One Friday afternoon I walked into his classroom and was met with the jittery shuffle that is commonplace about an hour before student lunch. He sat with his arms crossed and head down, shoulders heavy with defeat. I looked to the teacher and she just shrugged her shoulders as if to say, I can’t even tell you what it is today.

“Adrian, it’s time for speech.” I called to him from the front of the room.

He raised his head in slow motion, look right at me and released all the air out of his body in one deep, exaggerated sigh, parking his chin directly into the palm of his left hand. “God NEVER answers my prayers,” he sang in his theatric English.

I tried to hide the amusement curling at the corners of my mouth, “What do you mean Adrian?” I asked.

“Every day, EVERY DAY, I pray that there will be no school – but here we are,” he responded.

It took every educator bone in my body not to laugh out loud. One of the paraprofessionals in the room, no longer amused by his daily histrionic performances, turned in her seat to face him. “You know what Adrian? God always answers prayers. Sometimes he just says no.”

Adrian rolled his eyes, forwent his wave goodbye, and huffed and puffed his way to the speech room.

Sometimes I feel like Adrian. All irritated and restless, pacing left and right, trying to sit and listen but also impatiently pressing my own agenda into God’s hands.

Waiting for what you want is hard. And the more technology caters to placating our immediate desires, the harder it gets to wait. But God doesn’t deliver promises on the fastest internet connection speed. God has more of a 1000 free hours on a CD-ROM dial-up speed type of delivery.

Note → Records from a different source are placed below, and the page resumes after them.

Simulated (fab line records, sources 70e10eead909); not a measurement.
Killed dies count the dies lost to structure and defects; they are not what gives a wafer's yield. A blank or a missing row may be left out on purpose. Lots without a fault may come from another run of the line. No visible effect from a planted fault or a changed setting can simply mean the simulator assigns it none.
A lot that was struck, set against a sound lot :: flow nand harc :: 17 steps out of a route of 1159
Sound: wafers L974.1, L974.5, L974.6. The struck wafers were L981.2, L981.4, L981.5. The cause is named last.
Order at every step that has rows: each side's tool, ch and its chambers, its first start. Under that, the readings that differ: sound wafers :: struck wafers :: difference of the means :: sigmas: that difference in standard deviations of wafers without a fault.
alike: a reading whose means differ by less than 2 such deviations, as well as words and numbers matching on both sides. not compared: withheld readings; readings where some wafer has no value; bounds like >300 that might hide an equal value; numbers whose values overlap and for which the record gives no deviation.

Pastor Rich Valledas makes a good joke about how God works on MTA time. Lots of delays. Lots of traffic. Lots of standing by.

Fast forward a few years from now and Adrian will get his dream of no school and then he’ll be praying that he doesn’t have to go to work. Then, he’ll be waiting for the paid days off.

For most of us, waiting is an awful desert in between where we are and where we want to be. Waiting for a job or waiting to retire. Waiting for a payday or waiting for the weekend. Waiting for a sign or waiting for the signs to go away.

We are all in this waiting room together. Sitting in the waiting room of life can be a disquieting experience, especially if you’re unsure if anyone can hear or see you. Waiting can cause anxiety and anxiety can make you do some irrational things.

Henri Nouwen, the author of numerous books on deepening the spiritual life, introduces the concept of “active waiting.” He describes active waiting as “waiting that pays attention, is fully present to what is really going on, even when to all outward appearances, nothing is going on.”

You see, waiting is God’s way of working in us. It is the preparation for the blessing. Adrian needs to go to school even if he doesn’t understand why right now. He needs to learn to read and write for more than just survival purposes. He needs to learn these basic skills to thrive.

We all need to learn something in the waiting. Patience. Gratitude. Perspective. We would benefit from focusing on the present circumstances and what we have to discover in place of obsessing over the end of a timeline we cannot control.

***This is essay 42 in the #52essays2017 challenge created by Vanessa Mártir.


One thought on “Waiting Room Chronicles

  1. So much I liked in this piece. Loved the idea of active waiting and the quote about God works on MTA time. There is a steady confidence lately in your writing. Nia we are almost there… at the end of this challenge we will have a body of work, yes, but what we have gained will continue to spill throughout our lives. We got this!